In a June 10 speech to the Energy Facilities Contractors Group, Defense Nuclear Facilities Safety Board Chair Joyce Connery said the recent incident at Los Alamos is the third worrisome waste drum accident within the DOE weapons complex in recent years. In addition to the sparking drum and the 2014 radiation leak at WIPP, four radioactive sludge drums overheated in April 2018 and blew off their lids at a fabric filter building at the Idaho National Laboratory.
“The lack of public confidence that DOE suffers after each of these events” is greater than the impact on budget and schedules, Connery said.

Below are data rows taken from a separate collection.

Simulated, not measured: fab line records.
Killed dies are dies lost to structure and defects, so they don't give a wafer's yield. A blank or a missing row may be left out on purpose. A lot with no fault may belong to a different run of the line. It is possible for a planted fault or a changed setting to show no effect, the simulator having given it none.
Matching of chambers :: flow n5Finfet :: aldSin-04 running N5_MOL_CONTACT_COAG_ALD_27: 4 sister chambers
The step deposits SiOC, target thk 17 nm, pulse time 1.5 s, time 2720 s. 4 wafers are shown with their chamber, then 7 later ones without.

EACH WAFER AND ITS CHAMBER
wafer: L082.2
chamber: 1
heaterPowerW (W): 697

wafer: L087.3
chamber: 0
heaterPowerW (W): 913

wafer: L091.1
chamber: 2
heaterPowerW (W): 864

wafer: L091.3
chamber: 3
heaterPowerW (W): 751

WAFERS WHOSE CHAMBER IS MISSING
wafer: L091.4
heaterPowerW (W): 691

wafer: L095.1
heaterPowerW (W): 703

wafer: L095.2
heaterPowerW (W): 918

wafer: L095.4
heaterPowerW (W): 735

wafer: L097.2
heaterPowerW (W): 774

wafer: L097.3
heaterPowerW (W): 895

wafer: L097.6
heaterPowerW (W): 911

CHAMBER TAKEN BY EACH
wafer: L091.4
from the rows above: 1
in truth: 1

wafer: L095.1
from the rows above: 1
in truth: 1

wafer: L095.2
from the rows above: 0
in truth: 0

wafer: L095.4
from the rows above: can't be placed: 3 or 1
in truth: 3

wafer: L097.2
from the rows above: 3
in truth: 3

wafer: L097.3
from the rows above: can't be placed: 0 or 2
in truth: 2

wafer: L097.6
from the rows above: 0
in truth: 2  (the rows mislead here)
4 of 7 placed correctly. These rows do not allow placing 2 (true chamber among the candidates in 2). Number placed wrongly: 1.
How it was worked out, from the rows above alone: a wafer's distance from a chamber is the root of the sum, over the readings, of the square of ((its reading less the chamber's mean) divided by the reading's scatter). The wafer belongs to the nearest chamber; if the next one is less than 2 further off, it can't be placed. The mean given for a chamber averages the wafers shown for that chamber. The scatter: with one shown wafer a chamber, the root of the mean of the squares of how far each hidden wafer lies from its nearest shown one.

The NNSA and Triad soon surmised the sparks occurred after metal waste tore a bag holding two high-efficiency particulate air (HEPA) filters. “When the bag tore during drum packing, air entered the bag and oxidized the metal powders on the HEPA filters, which caused the sparking,” according to a report filed with DOE in March.
A Defense Nuclear Facilities Safety Board update in April said crews at Los Alamos “did not recognize that welding titanium in an inert glovebox could result in the generation of potentially pyrophoric fume condensates” and neither waste managers for DOE or Triad “rejected the prohibited reactive titanium metal fines from the transuranic waste stream.”
The same DNFSB document suggests worker in the complex are still not doing enough to detect potentially flammable materials before they are packaged in a drum that could end up at WIPP. In a worst case, that could result in a repeat of the underground drum rupture and radiation leak in the WIPP underground during February 2014.The accident kept WIPP offline for about three years.